0

I have a dataframe which is similar to:

grades=pd.DataFrame(columns=["person","course_code","grade"],data=[[1,101,2.0],[2,102,1.0],[3,103,3.0],[2,104,4.0],[1,102,5.0],[3,104,2.5],[2,101,1.0]])

On each row is the grade of a certain student in certain subject.

And want to convert it to another that looks like this:

students=pd.DataFrame(columns=[101,102,103,104],data [[2.0,5.0,"NaN","NaN"],[1.0,1.0,"Nan",4.0],["Nan","Nan",3.0,2.5]])

On each row is a student (codex of the row) with the different grades obtained in every subject (every column is a different subject).

I have tried doing this:

for subj in grades["COURSE_CODE"].unique():
    grades_subj=grades[grades["COURSE_CODE"]==subj]
    grades_subj = grades_subj.set_index("EXPEDIENT_CODE", drop = True)
    for st in grades["EXPEDIENT_CODE"].unique():
        grade_num=grades_subj.loc[st]["GRADE"]
        student.loc[st][subj]=grade_num

But I get:

KeyError: 'the label [304208] is not in the [index]'

I have tried other ways too and get always errors...

Can someone help me, please?

MTT
  • 341
  • 5
  • 17

1 Answers1

1

try:

grades.pivot_table(index='person', columns='course_code', values='grade')

The value argument let you to choose the aggregation column.

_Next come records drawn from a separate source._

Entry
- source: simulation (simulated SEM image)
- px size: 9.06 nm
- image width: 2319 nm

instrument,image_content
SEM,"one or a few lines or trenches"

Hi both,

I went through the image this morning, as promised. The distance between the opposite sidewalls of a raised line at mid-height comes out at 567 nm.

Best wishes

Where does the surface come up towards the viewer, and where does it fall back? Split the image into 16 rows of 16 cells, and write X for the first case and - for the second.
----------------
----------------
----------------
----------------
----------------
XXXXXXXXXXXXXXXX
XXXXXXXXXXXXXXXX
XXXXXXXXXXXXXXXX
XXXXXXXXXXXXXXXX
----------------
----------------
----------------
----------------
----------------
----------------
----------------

In order to answer your comment below, you can always add different levels when indexing. This is simply done by passing a list rather than a single string to index. Note you can do the same in columns. SO, based in the example you provide.

grades.pivot_table(index=['person','school'], columns='course_code', values ='grade')

After this I usually recommend to reset_index() unless you are fluent slicing and indexing with MultiIndex.

Also, if the correspondence is 1 to 1, you could merge both dataframes using the appropiate join.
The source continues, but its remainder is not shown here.